Introduction: We work over an algebraically closed field k of characteristic zero, except in section (3) where the characteristic is arbitry. By a surface we will mean a smooth projective surface and a curve will be any effective divisor on a surface. We recall that in [A], the speciality of a rational surface X in ℙn is defined to be the number q(1)=h1(O×(H)), where H is a hyperplane section of X. We say that X is special or non-special in accordance with q(1)>0 or q(1)=0.
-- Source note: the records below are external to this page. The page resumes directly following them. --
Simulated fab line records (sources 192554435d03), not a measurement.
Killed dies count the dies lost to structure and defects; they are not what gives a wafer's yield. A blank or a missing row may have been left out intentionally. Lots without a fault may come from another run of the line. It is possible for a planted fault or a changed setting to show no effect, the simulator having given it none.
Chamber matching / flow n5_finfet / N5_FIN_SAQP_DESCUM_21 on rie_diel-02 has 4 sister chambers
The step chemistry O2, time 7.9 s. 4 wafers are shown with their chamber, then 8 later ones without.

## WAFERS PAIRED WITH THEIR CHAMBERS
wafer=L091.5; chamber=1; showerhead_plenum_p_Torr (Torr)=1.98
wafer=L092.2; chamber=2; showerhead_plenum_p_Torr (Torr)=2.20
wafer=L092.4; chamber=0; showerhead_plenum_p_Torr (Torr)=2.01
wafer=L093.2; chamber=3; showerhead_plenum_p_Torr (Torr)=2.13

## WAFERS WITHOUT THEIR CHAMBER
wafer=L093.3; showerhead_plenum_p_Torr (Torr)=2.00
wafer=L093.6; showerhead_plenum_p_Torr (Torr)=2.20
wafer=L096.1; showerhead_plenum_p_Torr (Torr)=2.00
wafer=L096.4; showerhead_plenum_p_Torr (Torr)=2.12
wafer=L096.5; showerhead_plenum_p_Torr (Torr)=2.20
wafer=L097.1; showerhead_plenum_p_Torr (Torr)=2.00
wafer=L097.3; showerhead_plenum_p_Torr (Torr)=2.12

In [A], a complete classification of non-special rational surfaces in ℙ4 was given, showing that the linearly normal ones form, for each degree 3≤d≤9, a single irreducible family. Recently in [E-P] it was shown that there are only a finite number of irreducible components of the Hilbert scheme of ℙ4 containing rational surfaces; in particular the degrees of such surfaces is bounded. The results which we present here are a contribution to the eventual determination of all such components and contributes to the classification of surfaces in ℙ4 of small degree [A], [A-R], [R], [Ro], and varieties with small invariants [l1, l2, l3].

We will be concerned with rational surfaces of speciality one in ℙ4. By [O1, O2, O3] these have degree eight or more and a simple argument shows that their degree is at most eleven (prop.(1.1)).